Hash is such a comfort food and it is really economical when you are feeding a family of eight. To be honest it is nearing the end of the month and the refrigerator was looking a little barren. I was deciding what to make for lunch and the self conversation went something like this:
“Hmmm…??? Let me see here, one sweet potato, one red onion, oh and I see we have about an equal amount of beets and parsnips, so hash it is!”
This is such an easy side dish and it really is a forgiving dish to make even if you over cook it or under cook it, it always seems to satisfy a hungry belly or more. Everyone asked for seconds. I think they would have had thirds, but they gobbled it all up. This dish can be served on the side or made into a main dish which is what I did by browning up some ground turkey with more chopped onions and just added it to the hash towards the end of cooking. It made a nice easy meal for a hungry crew. Everyone commented on the natural sweetness of this dish. We have kids sensitive to garlic so I rarely use it, but garlic normally pairs nicely with rosemary. This is a versatile dish that could be served for breakfast, lunch or dinner.
Rosemary & Cardamon Winter Root Hash
1 Large Sweet Potato, peeled and cubed
5 Parsnips peeled and cubed
5 Beets Large, peeled and cubed
2 tsp Rosemary heaping or rounded
1 cup Red Onion diced
1/4 tsp Cardamom
1/2 tsp Salt or to taste
Pepper to taste
1. Heat a large cast iron frying pan or large fry pan with olive oil. The oil should be about 1/8 inch covering the bottom of the pan to begin.
Tip: To see if the pan is ready lightly flick a tad bit of water onto it and the water should jump.
2. Add in all your diced vegetables and your seasonings.
3. Cook on medium high heat. Don’t over stir the vegetables and use a scrapper in a flipping action to turn them over.

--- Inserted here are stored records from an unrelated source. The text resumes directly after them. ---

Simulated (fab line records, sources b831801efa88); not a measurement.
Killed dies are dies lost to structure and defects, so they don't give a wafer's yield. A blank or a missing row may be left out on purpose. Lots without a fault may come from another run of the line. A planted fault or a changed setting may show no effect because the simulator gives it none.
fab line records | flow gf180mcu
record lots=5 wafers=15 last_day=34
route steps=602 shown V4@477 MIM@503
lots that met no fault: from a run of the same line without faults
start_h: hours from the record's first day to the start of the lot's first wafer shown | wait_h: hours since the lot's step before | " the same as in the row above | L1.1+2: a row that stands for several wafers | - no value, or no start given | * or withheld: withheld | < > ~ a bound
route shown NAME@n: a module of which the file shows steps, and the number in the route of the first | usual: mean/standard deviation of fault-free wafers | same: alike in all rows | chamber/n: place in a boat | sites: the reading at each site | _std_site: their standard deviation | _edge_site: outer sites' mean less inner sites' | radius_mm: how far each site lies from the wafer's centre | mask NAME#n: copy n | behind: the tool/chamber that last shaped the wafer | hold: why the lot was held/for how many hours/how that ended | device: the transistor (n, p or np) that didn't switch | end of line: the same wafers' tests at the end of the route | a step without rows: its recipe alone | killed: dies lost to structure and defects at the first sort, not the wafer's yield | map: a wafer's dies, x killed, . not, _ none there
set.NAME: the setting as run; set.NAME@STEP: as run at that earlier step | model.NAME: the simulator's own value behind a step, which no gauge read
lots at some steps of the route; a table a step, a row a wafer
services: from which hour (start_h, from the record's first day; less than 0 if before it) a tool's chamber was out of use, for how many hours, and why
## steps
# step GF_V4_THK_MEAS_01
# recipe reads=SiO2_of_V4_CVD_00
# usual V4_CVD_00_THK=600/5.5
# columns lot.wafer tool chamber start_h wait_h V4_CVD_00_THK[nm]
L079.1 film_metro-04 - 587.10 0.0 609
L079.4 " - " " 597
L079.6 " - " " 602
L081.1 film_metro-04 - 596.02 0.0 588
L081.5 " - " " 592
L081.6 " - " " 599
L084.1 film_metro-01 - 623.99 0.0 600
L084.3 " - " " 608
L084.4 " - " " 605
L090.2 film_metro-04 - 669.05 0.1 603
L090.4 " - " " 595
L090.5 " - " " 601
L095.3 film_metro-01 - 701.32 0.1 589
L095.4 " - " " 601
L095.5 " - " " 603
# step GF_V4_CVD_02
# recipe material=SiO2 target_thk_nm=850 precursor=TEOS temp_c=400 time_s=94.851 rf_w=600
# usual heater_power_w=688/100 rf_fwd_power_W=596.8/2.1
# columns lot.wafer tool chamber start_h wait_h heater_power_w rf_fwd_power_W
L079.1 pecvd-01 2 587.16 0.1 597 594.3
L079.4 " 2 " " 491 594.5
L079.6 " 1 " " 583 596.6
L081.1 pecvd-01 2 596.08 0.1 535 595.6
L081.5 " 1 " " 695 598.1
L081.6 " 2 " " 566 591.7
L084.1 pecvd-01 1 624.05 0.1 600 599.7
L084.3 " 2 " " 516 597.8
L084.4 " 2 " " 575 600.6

I like to let my hash get a slight crust before flipping. If you overcrowd your vegetables the hash will be softer, but if you have less root veggies in the pan you can achieve a better crust when flipping because they will not be piled high to steam cook in the center of the heap. I have a large family and huge pan, so it is inevitable that I will have a softer hash. So, I tend to cook my hash to the point of just about charring to get a desired crust on at least a portion of the hash.